The Westside Gazette

The GOP’s desperate double-down game

Lee A. Daniels

The GOP’s desperate double-down game

By Lee A. Daniels NNPA Columnist

Last week the U.S. Supreme Court added another layer of bricks to the wall conservatives are trying to build to transform the American political system from a one-person-one-vote democracy into one that is ruled—via legislative enactments and judicial decision-making—by the wealthiest individuals and corporate entities.

The court’s five-member conservative faction in the case of McCutcheon v FEC (the Federal Election Commission) struck down limits on the total amount of money individuals can give to the political parties and candidates for the House and Senate during any two-year election cycle. That means that while individuals are still limited to giving no more than $2,600 to each candidate during an election campaign, now, unlike in the past, there’s no limit to how many congressional candidates they can lavish money on.

Writing the majority opinion, Chief Justice John Roberts declared that that provision of the federal campaign finance laws was a violation of the “free speech” rights of individuals to participate as fully in the political process as they saw fit.

Now, all those who were surprised by the court’s conservatives’ stance, raise your hands.

Okay, you’ve just admitted you haven’t been paying attention to national affairs for at least the last six years. You’re not aware that the Republican Party response to its massive failure of electoral politics has been to double-down on its desperate bet that it can regain power by wrecking the country’s democratic political traditions. For one thing, you’ve forgotten the lesson of Bush vs. Gore, the 5-to-4 vote by the court’s conservative faction that gave the 2000 presidential election to George W. Bush: The conservative movement is committed to controlling the political system, not to democracy.

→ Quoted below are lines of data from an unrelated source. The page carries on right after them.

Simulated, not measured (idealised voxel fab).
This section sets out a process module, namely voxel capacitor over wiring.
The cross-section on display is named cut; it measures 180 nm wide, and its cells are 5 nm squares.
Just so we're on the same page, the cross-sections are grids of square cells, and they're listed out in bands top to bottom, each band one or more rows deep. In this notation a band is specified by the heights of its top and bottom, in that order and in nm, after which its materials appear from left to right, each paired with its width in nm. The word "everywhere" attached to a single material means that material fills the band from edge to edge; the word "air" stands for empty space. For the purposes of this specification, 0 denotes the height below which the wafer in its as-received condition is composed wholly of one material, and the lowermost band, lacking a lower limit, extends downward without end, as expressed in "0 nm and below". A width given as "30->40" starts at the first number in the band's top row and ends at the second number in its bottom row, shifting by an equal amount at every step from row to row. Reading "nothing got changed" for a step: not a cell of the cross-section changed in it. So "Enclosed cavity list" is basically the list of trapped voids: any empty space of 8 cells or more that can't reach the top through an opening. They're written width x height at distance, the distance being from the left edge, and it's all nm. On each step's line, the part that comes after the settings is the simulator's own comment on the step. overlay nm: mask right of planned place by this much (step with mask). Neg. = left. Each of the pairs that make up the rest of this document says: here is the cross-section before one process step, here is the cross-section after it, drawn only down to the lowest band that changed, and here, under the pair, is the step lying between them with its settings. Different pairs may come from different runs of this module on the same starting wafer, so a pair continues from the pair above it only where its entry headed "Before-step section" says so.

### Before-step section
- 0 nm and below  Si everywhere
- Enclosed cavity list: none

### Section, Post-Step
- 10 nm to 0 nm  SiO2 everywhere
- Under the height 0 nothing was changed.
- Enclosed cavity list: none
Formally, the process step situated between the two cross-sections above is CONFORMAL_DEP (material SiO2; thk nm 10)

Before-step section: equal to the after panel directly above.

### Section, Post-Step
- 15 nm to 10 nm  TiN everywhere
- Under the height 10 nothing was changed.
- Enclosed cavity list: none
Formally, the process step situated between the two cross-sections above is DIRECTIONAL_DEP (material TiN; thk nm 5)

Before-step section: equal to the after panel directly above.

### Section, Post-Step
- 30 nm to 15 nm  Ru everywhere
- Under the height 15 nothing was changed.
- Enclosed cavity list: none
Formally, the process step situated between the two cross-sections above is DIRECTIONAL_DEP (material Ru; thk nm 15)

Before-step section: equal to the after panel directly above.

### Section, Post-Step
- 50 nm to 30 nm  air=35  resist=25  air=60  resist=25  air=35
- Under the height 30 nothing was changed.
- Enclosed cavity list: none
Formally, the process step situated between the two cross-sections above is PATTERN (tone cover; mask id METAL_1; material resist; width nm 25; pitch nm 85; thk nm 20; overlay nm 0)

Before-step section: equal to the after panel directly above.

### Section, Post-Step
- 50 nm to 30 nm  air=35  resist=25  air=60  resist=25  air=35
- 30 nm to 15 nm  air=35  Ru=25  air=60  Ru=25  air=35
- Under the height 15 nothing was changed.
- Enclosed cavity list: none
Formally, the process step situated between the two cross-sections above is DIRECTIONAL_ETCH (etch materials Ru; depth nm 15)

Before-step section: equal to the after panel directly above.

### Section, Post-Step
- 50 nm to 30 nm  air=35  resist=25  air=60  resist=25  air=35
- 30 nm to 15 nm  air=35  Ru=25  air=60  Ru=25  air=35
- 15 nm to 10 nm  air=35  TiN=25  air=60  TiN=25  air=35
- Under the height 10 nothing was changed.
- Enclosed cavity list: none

And the court’s conservative faction did what it could to help them.

But conservatives didn’t count on the train wreck the Bush presidency would become. Nor did they count on Barack Obama – a relative political newcomer they derided as a mere “community organizer: — out-organizing and out-spending the supposed crackerjack GOP political machine on his way to the White House.

The Republican Party response was three-fold. First, oppose any and every Obama administration proposal. Second, break the Democratic Party voting coalition via restrictive voting laws. That produced from GOP-dominated state legislatures in advance of the 2012 election a flurry of so-called voter identification laws whose real intent was to prevent significant numbers of Black, Hispanic and young voters in college from voting. And finally, in 2010, there was the Supreme Court’s Citizen United ruling, in which the conservative 5-member majority, likening corporations to individuals, declared that the ban against corporate contributions to political campaigns was a violation of corporations’ free-speech rights. Many conservatives jubilantly predicted the decision would make Obama a one-term president come 2012.

But, again, the “community organizer,” playing the game conservatives thought they had rigged, out-organized and out-spent the GOP ticket on his way to a decisive re-election victory. That victory was grounded in an extraordinary turnout by Black voters, the “lead” voting bloc in the Democratic Party coalition.

The conservative response to that growing determination of Blacks to make their voices heard in the political process – has been to double-down on efforts to limit Black voters’ access to the ballot box.  The Supreme Court conservative faction last year struck down the key section of the Voting Rights Act of 1965 – in effect, giving those jurisdictions with a long-demonstrated history of trying to suppress the Black vote permission to keep on trying. And, according to the just-published, Black Stats: African Americans by the Numbers in the Twenty-First Century, since the 2012 election at least 82 bills restricting voting access have been introduced in the 31 states where more than 20 million Black Americans live.

That conservative dynamic of doubling-down on efforts to limit, if not reverse the expansion of democracy in America, which can be seen across the political landscape, offers the best perspective for considering the Supreme Court’s McCutcheon decision. The blather in the majority opinion about the free-speech rights of the wealthy is just a fig-leaf throwaway line meant to obscure a naked power grab.

The plaintive response of “LaylaS” from Chicago to a New York Times news story on the ruling poignantly describes its effect on democracy. “This ruling violates the First Amendment,” LaylaS writes. “It gives ‘freedom of speech’ to the wealthy, while severely limiting the freedom of speech [of] those of us who cannot afford to buy ads in support of our candidates. … [It] basically says that the wealthy are more equal than the poor or middle class. Isn’t there some way this ruling can be appealed? I don’t understand why the Supreme Court, which is appointed by partisan presidents, should have the last word in deciding whose free speech is better and more worthy than someone else.”